Nor is Google an advertising agency, despite claims to the contrary from time to time. They may serve up tools that traditionally were provided by agencies to clients but they are aimed at smaller advertisers who are unlikely to go the agency route.

As Google trims the fat accumulated over the last couple of years of stunning revenue growth it’s easier to see the outline of the real company emerge. What they’ve cut back on are the extraneous bits that don’t allow them to serve up content and advertising. Compared to a diversified company like GE which has a substantial manufacturing and technology businesses in addition to its entertainment holdings, Google looks like a purer media player.

Given the increasingly fluid parameters of 21st century media, Google also serves as a preview of what’s to come. After all, the backbone of YouTube has been user-created videos, just as Google’s search engine plumbs the Internet for information that is by and large created by non-Google entities and individuals. There is a parallel here with broadcast network television which is relying increasingly on unscripted “reality” shows.

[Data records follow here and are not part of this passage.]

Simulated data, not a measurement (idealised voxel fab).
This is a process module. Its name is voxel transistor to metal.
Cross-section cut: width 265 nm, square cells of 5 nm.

The longer term possibilities of a convergent media world are also implicit in the way Google, YouTube and indeed Hulu works right now. Search means access without the temporal boundaries imposed by a programming schedule. Each program becomes an entity that lives or dies on its own without regard to the vagaries of what night it’s on or which show it’s up against. In other words, Arrested Development could still be cranking out new episodes.

For advertisers, this opens up a whole new set of options.

Targeting will be even more finely tuned as people search for their favorite shows and movies, or programming with specific topics or stars. People watching Mork and Mindy in Anchorage on a Tuesday night at 11:00PM will get different ads then people watching the same content in Tucson on a Saturday afternoon. There will even be two chances to serve ads, during the search and during the programming (either as a pre-roll, with interruptions as is the case on much of television now, or even at the bottom of the image as on some YouTube vids. Don’t like it? That’s what premium channels are for.)